The solar space observatory Hinode was launched in September 2006 [1], with the name "Hinode" meaning sunrise in Japanese. The Hinode satellite carries a solar optical telescope (SOT), an X-ray telescope (XRT), and an EUV imaging spectrometer (EIS). Hinode investigates both the interior and the atmospheric regions of the Sun. Its primary objectives are to address the origin of the Sun's magnetic field, the driving force behind solar eruptive events, and the nature of the hot corona.
As recognition of the impact of Hinode on various branches of solar physics, Astronomy & Astrophysics is publishing a special feature this week consisting of 18 Letters that present the new results obtained with Hinode. These papers focus on the physics of sunspots, the emergence of magnetic flux on the solar surface, and the dynamics in the solar corona. Figure 1 illustrates these topics.
A handful of these papers are about sunspots, which are still mysterious in several aspects. They highlight the fine structure of the penumbra, which is the ring of radial structures surrounding the dark core of the spots (see Fig. 2). They present new evidence that the penumbra consists of sea-serpent-like magnetic flux tubes, embedded in a background wrapped around these tubes and connected to magnetic features outside the spot.
Several papers also study the dynamics of the solar corona, focusing on active solar regions and coronal mass ejections (CME, also known as transient events, illustrated on Fig. 3). The new Hinode observations show that the standard scenario describing solar flares do not fit microflares. The high resolution of the soft X-ray telescope on Hinode (see Fig. 4) will help to distinguish between different scenarios.

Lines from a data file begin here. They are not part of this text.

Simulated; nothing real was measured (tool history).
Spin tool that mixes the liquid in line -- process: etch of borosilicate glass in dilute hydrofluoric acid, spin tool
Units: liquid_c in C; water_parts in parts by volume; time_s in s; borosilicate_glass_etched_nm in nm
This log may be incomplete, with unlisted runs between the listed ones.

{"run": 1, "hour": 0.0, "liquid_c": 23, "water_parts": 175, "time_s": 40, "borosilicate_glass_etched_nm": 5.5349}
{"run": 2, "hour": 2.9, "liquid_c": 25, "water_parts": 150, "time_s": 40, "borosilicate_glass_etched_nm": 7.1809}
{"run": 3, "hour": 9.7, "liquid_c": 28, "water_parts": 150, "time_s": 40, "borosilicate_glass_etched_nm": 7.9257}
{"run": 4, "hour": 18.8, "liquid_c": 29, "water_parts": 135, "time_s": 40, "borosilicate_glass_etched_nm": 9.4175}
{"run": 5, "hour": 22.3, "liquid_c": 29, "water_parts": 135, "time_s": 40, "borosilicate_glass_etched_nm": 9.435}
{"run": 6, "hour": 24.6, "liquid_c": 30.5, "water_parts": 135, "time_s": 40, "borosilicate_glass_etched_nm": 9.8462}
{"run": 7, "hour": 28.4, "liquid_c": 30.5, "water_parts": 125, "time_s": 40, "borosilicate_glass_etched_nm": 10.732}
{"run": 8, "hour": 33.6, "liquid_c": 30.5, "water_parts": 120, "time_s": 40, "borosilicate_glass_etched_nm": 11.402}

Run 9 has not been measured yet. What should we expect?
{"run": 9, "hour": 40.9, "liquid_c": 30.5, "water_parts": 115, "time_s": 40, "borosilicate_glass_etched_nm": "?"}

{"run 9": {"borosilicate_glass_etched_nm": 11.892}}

The papers published this week in A&A – which illustrate only a small part of the science with the new data – show new directions in solar research facilitated by the new solar space telescope Hinode. Through observations of all atmospheric layers of the Sun, from the photosphere and chromosphere into the corona, data from the Hinode observatory provide new insight into the structure and dynamics of the solar atmosphere, an important step toward a better understanding of stellar atmospheres in general.